Monday, February 09, 2009

Critique Of the $500,000 Salary Cap By WSJ





As usual, any pronouncements by Obama will be criticised by Wall Street Journal. Get over it already WSJ, work with Obama instead of trying to be a conservative Republican paper. The limits seem to apply only to "senior executives" -- the chief executive, chief financial officer and the like -- and not to many of the people who can earn the really big bucks on Wall Street, like traders, hedge-fund managers and the mad scientists who cooked up all those derivatives that almost destroyed the world financial system. So, what is your problem WSJ, isnt that a proper plan in itself. Who call the shots? The highly paid traders? What is most important is prudent lending, prudent managing of risks and rewards, building up the balance sheet, accumulating capital, hiving off unnecessary operations... these are the important tasks at hand.


Of course you shouldn't tie the packages for traders and quant scientists as they are paid to perform. The CEOs and CFOs would be quick to redraw the risk-reward line with these guys, perform or you are out, or draw up even more stringent capital at risk rules. You cannot legislate and control every aspect of running a company, what you only hope to do is to incentivise proper behaviour from the top, as that will filter down.

GE's top honcho Jeff Immelt came out against the salary cap. His beef was that you have to pay for talent. Jeffrey baby, talent my ass, its exactly these $1 million, $3 million, $20 million buggers that created and allowed the banks to be in the mess they are in - money does not guarantee appropriate talent. By delaying vesting of options and shares till money has been totally paid back to the government is only fair and should encourage the right behaviour, trickling down from the top.

WSJ fears that the new rules may cause managers to be be tempted to take greater risks in hopes of speeding up their preferred-stock payoff. If the risks go bad, Uncle Sam will eat the losses. That's why the buggers at WSJ will never be great management talent. The writers have NEVER run a company before, all they ever do is judge and critique like they are management gurus. These senior bank officers are basically employees of a government owned bank, and they will have to report frequently to the powers to be. It is exactly the molly-coddling board members that did not voice concerns over capital adequacy and risk taking profile. Well, now you basically have a government controlled board, and that alone will put an artificial net on those thinking of swinging for the fences with abandon to quickly pay back the government money.

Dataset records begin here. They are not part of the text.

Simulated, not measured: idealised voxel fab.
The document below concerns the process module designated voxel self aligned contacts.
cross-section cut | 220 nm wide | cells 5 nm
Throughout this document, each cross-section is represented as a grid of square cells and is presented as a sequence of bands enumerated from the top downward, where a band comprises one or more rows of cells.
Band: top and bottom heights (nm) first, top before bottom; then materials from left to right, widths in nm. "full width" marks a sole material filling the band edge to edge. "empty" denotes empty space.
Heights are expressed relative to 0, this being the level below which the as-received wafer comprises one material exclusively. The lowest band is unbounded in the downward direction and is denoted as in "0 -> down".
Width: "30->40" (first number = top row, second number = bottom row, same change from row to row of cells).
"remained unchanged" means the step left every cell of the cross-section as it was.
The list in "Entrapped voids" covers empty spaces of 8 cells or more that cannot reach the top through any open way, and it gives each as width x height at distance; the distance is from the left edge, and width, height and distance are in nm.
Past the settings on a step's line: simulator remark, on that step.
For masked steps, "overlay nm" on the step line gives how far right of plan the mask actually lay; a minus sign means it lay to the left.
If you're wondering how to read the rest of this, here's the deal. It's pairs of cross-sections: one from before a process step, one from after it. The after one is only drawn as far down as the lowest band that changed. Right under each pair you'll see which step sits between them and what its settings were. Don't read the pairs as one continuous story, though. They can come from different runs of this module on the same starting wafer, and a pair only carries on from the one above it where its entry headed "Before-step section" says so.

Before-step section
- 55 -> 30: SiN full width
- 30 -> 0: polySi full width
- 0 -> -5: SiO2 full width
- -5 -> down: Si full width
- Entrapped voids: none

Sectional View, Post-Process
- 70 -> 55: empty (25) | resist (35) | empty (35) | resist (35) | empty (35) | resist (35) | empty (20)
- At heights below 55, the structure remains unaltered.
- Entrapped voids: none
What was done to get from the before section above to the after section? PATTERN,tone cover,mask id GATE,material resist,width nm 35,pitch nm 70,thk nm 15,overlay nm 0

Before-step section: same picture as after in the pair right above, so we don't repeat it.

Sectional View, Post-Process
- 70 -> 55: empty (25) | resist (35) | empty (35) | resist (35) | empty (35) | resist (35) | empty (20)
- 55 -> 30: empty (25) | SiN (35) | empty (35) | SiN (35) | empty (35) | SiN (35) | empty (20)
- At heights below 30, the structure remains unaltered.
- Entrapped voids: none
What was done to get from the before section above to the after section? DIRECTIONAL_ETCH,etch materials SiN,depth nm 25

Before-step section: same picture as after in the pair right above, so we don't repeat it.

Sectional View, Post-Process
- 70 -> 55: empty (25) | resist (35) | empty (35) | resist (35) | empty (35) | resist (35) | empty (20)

WSJ, please grow up, do not mask your self as a Republican conservative paper, you are losing credibility that way. I respect Forbes even though I dont like the magazine much because at least they are upfront admitting they are Republican (have you seen Obama being featured on the cover of Forbes magazine??) ... WSJ, either you come out and admit your political bias or relearn why you became a great analytical business paper.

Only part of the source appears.